With two of the most aggressive fighters in the sport facing off, expectations for all-out war became reality Saturday night soon after the opening bell.
Pugilistic purgatory, or in other words fighting hell, was a journey that James "Mandingo Warrior" Kirkland (29-1, 27 KOs) and Alfredo "El Perro" Angulo (20-2, 17 KOs) both proved willing to give and take in their scheduled 12-round junior middleweight bout from Cancun, Mexico on HBO's Boxing After Dark.
Kirkland, who was knocked down just 30 seconds into the fight but regrouped moments later to score a knockdown of his own, eventually took advantage of Angulo's fatigue and was hammering away at the defenseless Mexican fighter when referee John Callas stepped in to stop the fight, earning Kirkland the victory by technical knockout at 1:03 of the sixth round.

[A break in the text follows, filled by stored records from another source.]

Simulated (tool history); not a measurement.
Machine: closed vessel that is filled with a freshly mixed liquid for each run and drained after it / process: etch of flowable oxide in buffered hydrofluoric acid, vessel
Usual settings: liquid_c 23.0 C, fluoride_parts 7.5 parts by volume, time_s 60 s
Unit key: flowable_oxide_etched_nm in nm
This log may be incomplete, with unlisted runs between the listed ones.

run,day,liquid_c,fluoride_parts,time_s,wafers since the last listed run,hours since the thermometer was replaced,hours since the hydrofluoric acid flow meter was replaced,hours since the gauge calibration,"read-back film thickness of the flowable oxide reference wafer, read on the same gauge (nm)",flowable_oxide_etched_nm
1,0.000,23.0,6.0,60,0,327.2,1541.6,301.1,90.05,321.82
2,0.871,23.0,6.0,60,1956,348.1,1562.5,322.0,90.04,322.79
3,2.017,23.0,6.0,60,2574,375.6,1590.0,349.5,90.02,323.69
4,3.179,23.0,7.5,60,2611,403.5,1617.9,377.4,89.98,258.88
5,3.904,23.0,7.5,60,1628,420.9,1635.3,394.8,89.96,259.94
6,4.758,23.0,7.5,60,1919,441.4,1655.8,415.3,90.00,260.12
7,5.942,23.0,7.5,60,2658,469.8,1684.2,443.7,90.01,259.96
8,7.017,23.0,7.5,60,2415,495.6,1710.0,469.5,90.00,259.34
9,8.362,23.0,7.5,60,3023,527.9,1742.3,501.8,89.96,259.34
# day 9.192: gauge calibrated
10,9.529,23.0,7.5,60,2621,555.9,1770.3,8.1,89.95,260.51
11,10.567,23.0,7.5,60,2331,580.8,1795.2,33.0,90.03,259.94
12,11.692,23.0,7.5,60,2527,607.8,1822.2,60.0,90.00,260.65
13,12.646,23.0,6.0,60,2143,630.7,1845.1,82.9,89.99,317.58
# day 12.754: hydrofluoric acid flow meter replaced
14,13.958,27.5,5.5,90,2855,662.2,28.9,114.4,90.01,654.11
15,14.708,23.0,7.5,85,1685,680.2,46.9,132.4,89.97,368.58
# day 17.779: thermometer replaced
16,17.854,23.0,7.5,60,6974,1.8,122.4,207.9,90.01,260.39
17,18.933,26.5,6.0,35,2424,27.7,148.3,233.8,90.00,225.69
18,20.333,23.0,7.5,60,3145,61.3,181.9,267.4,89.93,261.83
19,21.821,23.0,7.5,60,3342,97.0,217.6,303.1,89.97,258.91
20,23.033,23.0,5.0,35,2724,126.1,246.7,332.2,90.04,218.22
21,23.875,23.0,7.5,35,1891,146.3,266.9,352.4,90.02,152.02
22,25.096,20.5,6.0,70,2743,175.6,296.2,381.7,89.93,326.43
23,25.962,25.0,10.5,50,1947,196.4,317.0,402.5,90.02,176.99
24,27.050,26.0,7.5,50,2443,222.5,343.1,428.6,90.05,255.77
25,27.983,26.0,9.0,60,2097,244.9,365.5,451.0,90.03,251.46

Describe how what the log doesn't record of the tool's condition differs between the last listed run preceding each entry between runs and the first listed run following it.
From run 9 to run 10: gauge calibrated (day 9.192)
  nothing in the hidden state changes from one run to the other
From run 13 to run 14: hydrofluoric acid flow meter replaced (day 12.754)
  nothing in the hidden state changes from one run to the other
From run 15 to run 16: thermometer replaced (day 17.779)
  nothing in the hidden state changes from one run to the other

"Training hard, that's what just happened,'' said Kirkland, giving credit to his trainer Ann Wolfe for his excellent conditioning that allowed him to weather the storm against an opponent that was equally willing to absorb and dish out punishment.
"I can't take nothing away from Angulo. He's a true champion, he's strong and he's a warrior. But I put everything on the line when I step in the ring. And if the fans want to see a good fight, I say let's give them a good fight."
Angulo declined comment after the fight, but never regained his strength after apparently punching himself out in the first round in a futile attempt to take out Kirkland when he had him hurt.
The extraordinary suspense and dramatics of the first round alone qualified the long-anticipated matchup as a "Fight of the Year" candidate as both fighters scored knockdowns that seemed at the time to be the beginning of the end.
The first devastating punch came seemingly out of nowhere as Angulo, under pressure and backing up for one of the few times in his career, landed a right hand that stopped Kirkland in his tracks and sent the Austin, Texas slugger to the canvas just 30 seconds into the fight.
Kirkland got up but refused to hold on. Instead, he took punch after punch from Angulo but he stayed mobile and just busy enough to buy some time.
Not only didn't he wilt, but Kirkland turned the tables with a minute left in the first round when he landed a series of combinations that sent Angulo reeling to the ropes where a vicious left and a right dropped him. It was the first time Angulo has been down in his career.
The difference in the fight was Kirkland's amazing ability to recover from near disaster, compared to Angulo, whose will to fight to the finish was stronger than the energy left in his body.
"This was the James Kirkland that trained super hard,'' Kirkland said. "Me and Ann Wolfe stayed up night and day preparing for this. We know that Angulo is a true champion, that he goes to the body and the head and he keeps coming. But we were willing to do whatever it takes to stop him in his tracks."
In the other bout on the HBO B.A.D. telecast, unbeaten middleweight Peter Quillen (26-0, 20 KOs), who fights out of Brooklyn, N.Y., scored a TKO at 2:23 of the sixth round against Craig McEwan (18-2, 10 KOs), from Edinborough, Scotland.